Saturday, August 29, 2009

You Are Strangely Nonchalant

You voted for these leaders. Yet you are strangely nonchalant about their spending habits and the damage they are doing to the economy. Why?

Perhaps you weren't really upset about the GOP spending too much but merely used the issue as a brickbat to express your mindless rage. For now you are strangely quiet. Meanwhile, others get it:


We are probably moving into a multi-year depression like the one bloated government spent us into in the 1930's. I think you like the idea. It's a sort of catharsis to you, isn't it? Having lived in affluence for your whole life, you see poverty romantically, don't you? All the while, you suspect that you will do fairly well during the depression, working in the public sector which causes it. You know in the back of your mind that the suffering won't draw too near to you. Your hatred for those who don't share your fascistic vision but who just want a small government and who value mainly liberty, self-reliance and charity instead, has driven you to this. Who managed to put this vision into your mind long ago? What fueled it over the years? Do you have strong arguments for maintaining it? You don't, do you? You have only mindless verbiage, such as "For me but not for thee" and "Let the devil take the hindmost" which you convince yourself are the core of the American values you hate. You do not understand what you hate, yet you do not know this.

You are strangely quiet.

It galls you that conservatives give far more to charity than leftists do, doesn't it?
Although liberal families' incomes average 6 percent higher than those of conservative families, conservative-headed households give, on average, 30 percent more to charity than the average liberal-headed household
So, what really is the substance of your vision? It's certainly not concern for the poor any more than Lenin and Stalin's was. What, then, is it? What are your solid arguments for it? You need to think about that very carefully. That vision is destroying the American economy right now. What are you really up to? Who has put you up to it? What caliber of people were they?

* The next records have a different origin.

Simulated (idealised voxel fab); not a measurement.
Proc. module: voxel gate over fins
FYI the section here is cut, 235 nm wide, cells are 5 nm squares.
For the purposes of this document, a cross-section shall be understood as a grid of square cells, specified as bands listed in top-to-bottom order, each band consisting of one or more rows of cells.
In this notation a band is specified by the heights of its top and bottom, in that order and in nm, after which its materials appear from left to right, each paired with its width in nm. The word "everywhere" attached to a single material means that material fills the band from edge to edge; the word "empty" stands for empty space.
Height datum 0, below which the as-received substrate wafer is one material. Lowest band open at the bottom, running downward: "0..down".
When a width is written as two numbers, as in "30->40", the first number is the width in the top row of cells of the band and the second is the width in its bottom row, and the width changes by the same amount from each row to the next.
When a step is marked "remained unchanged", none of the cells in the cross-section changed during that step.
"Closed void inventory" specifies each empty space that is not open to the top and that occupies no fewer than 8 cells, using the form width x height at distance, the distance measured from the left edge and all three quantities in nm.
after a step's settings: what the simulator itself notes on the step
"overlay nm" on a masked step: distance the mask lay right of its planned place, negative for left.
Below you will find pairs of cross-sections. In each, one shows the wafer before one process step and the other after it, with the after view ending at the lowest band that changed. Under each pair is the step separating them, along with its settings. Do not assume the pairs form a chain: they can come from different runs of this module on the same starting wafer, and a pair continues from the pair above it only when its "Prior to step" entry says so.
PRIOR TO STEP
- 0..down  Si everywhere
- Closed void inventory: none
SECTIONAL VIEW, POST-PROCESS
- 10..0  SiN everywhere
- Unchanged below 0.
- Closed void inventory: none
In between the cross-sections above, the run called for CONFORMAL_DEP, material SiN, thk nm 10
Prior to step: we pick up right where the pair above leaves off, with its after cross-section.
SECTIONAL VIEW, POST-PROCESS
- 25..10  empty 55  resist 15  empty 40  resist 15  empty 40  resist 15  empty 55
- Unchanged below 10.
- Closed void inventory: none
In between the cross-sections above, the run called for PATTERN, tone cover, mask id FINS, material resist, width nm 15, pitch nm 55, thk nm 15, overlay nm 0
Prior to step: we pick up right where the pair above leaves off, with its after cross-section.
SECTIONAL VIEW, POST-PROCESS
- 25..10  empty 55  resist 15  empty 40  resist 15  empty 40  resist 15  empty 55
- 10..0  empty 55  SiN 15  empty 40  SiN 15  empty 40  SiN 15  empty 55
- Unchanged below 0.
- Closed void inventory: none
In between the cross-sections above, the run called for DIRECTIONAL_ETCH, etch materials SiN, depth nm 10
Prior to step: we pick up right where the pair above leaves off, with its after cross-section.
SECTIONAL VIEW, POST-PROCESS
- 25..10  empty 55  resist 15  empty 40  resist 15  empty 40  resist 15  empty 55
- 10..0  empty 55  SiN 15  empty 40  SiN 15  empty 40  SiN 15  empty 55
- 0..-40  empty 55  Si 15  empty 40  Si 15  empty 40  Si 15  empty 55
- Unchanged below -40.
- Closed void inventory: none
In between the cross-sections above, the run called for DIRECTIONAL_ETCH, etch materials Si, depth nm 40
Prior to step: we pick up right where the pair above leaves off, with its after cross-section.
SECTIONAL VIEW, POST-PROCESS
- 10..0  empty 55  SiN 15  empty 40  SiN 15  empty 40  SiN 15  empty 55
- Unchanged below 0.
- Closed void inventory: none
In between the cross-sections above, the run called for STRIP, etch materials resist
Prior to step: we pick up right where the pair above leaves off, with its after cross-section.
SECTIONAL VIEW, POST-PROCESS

UPDATE: You might consider other points of view:
Sixty-two percent (62%) of Americans say it’s always better to cut taxes than increase government spending because taxpayers, not bureaucrats, are the best judges of how to spend their own money.

A new Rasmussen Reports national telephone survey finds that just 20% of adults disagree, and 18% are not sure.
Do you live in a way such that you only converse with people who agree with your progressive vision? Perhaps you live in an intellectually stagnant hole. But you can't tell. Does the notion of fiscal conservatism in politics make you angry and reach for epithets such as "racist," "callous," "oppression of the poor," and the other two I mentioned before? Do you feel that you want to label fiscal conservatives and supporters of small government and the free market "fascists"? If so, let that paradox sink in for a moment. It entails that the Founding Fathers were fascists. Of course, supporters of the free market favor interference with the market place that stops monopoly, fraud, and the like. So, take that off the table. Your belief that the free market and limited government are fascistic is based on the fact that in such a system, there will be losers who end up poor, isn't it? This is why you indulge in the mindless pap of "For me and not for thee." And yet, you give little to charity and you do not volunteer at soup kitchens. So, what is really the substance of your concern? Perhaps you find it a quick and easy way to install a facsimile of moral depth and seriousness into your soul. Perhaps you envy successful, happy people and want to bring them down. Liberty, self-reliance and charity, on the other hand, are not a facsimile and are not easy. They are also inconsistent with envy. As Franklin said, "Only a virtuous people are capable of freedom. As nations become corrupt and vicious, they have more need of masters." You are ready for masters, now, aren't you? You call for them: experts in Washington to control most of the economy, to destroy private health insurance, and to control businesses. And yet you label opponents of this goal "fascists."

Leftists usually label their opponents "fascists" or "right wing," whether their opponents are competing leftists (as in the case of the international socialists' labeling the national socialists) or not (as in the case of your labeling the thought of the Founding Fathers fascistic.) Yet, are you sure that you aren't a fascist? Do you want a drastic increase in government power, along with a control of business by government? Do you think that government should implement many more regulations of American life? Did you have impulses to partake in a cult of personality surrounding Barack Obama? Do you feel a slight sensation of euphoria when contemplating a state in which all people are one in will and mind?